RC4 cipher in x86 assembly
The core of the RC4 stream cipher is a very small amount of code, so I decided to implement it in x86 assembly language for fun to see how fast I could make it go.
Excluding comments and blank lines, my x86 code is 40 lines long, and the main encryption loop consists of only 14 instructions. Interestingly, there are just enough registers on x86 to hold all the relevant values for this algorithm, so no register spills are needed.
Source code
This code offers a reusable function that performs RC4 encryption and also a demo main() function that runs a self-test and a speed benchmark.

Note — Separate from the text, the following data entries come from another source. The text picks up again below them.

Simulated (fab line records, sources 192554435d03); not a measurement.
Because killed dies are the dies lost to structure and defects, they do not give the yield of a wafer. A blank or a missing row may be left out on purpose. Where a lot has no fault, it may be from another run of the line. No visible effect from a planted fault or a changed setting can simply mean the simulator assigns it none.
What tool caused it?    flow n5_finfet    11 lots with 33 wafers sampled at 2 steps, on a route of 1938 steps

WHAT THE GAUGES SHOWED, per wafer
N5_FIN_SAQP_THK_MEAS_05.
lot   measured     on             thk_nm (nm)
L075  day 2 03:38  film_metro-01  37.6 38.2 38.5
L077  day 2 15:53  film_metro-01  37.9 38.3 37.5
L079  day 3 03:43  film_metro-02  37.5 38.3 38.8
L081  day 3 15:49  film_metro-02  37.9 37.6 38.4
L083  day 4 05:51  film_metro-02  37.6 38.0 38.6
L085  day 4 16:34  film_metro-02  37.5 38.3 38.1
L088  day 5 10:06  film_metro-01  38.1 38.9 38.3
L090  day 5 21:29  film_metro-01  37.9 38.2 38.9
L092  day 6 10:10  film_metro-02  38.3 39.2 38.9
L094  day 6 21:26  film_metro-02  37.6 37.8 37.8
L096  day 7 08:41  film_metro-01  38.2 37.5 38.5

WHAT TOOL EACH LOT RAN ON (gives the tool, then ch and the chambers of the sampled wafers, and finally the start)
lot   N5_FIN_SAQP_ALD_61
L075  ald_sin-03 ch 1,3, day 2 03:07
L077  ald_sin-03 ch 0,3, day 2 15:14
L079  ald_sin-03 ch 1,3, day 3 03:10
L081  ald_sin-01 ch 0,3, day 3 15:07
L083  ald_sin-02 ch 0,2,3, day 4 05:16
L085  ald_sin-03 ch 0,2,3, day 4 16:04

To use this code, compile it on Linux with this command:
gcc rc4test.c rc4.s -o rc4test
Then run the executable with ./rc4test.
Licensing: This code is copyrighted and is not open source. Please contact me if you wish to use or copy the code.
Benchmark results
A quick, informal benchmark on Intel Core 2 Quad Q6600 2.40 GHz (using a single core), Ubuntu 10.04, GCC 4.4.3 gives these numbers:
- C code, GCC -O0: 62.7 MiB/s
- C code, GCC -O1: 171 MiB/s
- C code, GCC -O2: 174 MiB/s
- C code, GCC -O3: 219 MiB/s
- C code, GCC -O1 -fomit-frame-pointer: 187 MiB/s
- C code, GCC -O2 -fomit-frame-pointer: 191 MiB/s
- C code, GCC -O3 -fomit-frame-pointer: 219 MiB/s
- x86 code, GCC -O1: 318 MiB/s
Therefore, we see that my x86 code is 45% faster than my C code. Manually writing and optimizing assembly code seems to pay off significantly in this case.
Notes
Since RC4 is a stream cipher, encryption and decryption are the same operation. Hence I am not providing an explicit decrypt() function.
Using 8-bit instructions in 32-bit mode has no intrinsic penalty, but the important thing to watch out for is partial register accesses. For example, if you update AL and then read EAX, the read will sometimes incur a delay that significantly hurts performance. In the code, the two usages of
movbzlfrom the lower 8 bits of a register to the whole 32-bit register itself are functionally equivalent toandl $0xFF, but the latter is much slower because of partial register access.